I have a surprise task of preaching this Sunday morning. I found myself looking through old sermons, remembering the situations in Zambia that sparked some of the sermons. The mechanics of sermon building have become an important element of discipleship in the last couple of years. This brings me to one of the unexpected joys of working out of Prescott; breakfast with Pastor Mitchell.
Recently Pastor Mitchell came to the breakfast table with an agenda. He had some notes for a sermon that he was going to flesh out with us. It was just myself and some young disciples but he carried on anyways. I have heard him describe his method of putting together sermons several times over the years. He takes notes and then organizes the notes into trigger thoughts. Trigger thoughts only work if you have been thinking about the sermon. Well Pastor Mitchell had obviously been thinking about this sermon.
At one point he talked about the “colony of heaven”. The young men questioned him and he began to explain. I say this because for me I remember the first time I ever heard the phrase. It was Pastor Mitchell in a conference talking about the importance of each one of the churches using the idea of a “colony of Heaven” and comparing it to the colonies of the Roman Empire. I sat there thinking about how so many of his sermons have stuck with me over the years. Yet, here he was cluing in a new generation about the way to correctly view the church.
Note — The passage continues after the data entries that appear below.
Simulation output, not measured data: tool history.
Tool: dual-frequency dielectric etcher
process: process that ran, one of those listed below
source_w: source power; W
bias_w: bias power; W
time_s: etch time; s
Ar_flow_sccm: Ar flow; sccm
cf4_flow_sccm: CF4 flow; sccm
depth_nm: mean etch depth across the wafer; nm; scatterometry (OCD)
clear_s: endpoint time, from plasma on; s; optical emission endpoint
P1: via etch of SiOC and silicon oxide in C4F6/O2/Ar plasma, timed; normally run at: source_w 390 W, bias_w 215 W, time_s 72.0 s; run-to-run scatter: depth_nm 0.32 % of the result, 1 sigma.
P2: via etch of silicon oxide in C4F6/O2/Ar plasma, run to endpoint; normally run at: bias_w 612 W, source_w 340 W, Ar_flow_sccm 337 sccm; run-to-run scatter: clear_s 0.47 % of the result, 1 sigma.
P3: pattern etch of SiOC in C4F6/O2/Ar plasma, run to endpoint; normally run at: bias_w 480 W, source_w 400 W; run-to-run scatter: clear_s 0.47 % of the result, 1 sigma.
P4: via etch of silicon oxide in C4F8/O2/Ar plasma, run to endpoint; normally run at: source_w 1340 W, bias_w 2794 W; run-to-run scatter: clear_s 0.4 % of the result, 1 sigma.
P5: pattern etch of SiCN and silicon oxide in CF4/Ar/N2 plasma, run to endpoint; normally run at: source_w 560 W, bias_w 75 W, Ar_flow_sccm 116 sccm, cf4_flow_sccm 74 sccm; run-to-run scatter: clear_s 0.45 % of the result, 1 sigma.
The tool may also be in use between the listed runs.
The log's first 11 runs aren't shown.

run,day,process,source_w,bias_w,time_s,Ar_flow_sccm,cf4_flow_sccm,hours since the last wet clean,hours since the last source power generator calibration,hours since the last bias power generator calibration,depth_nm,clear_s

Every pastor knows the feeling of getting a revelation from God, putting it down on paper and then organizing a sermon to highlight the revelation. What was great about that morning was watching Pastor Mitchell relish in sheer delight as the sermon came together. There was a twinkle in his eye as he tried to include us in on the direction and purpose of the sermon. This is what keeps a man happy and healthy, giving your all to the task at hand. Pastor Mitchell is still giving his all to the sermons he preaches.
You probably want to know about the sermon. Well you will just have to hope you get a chance to hear it, because it is a good one and his last words that morning were “you better not preach this before I do”.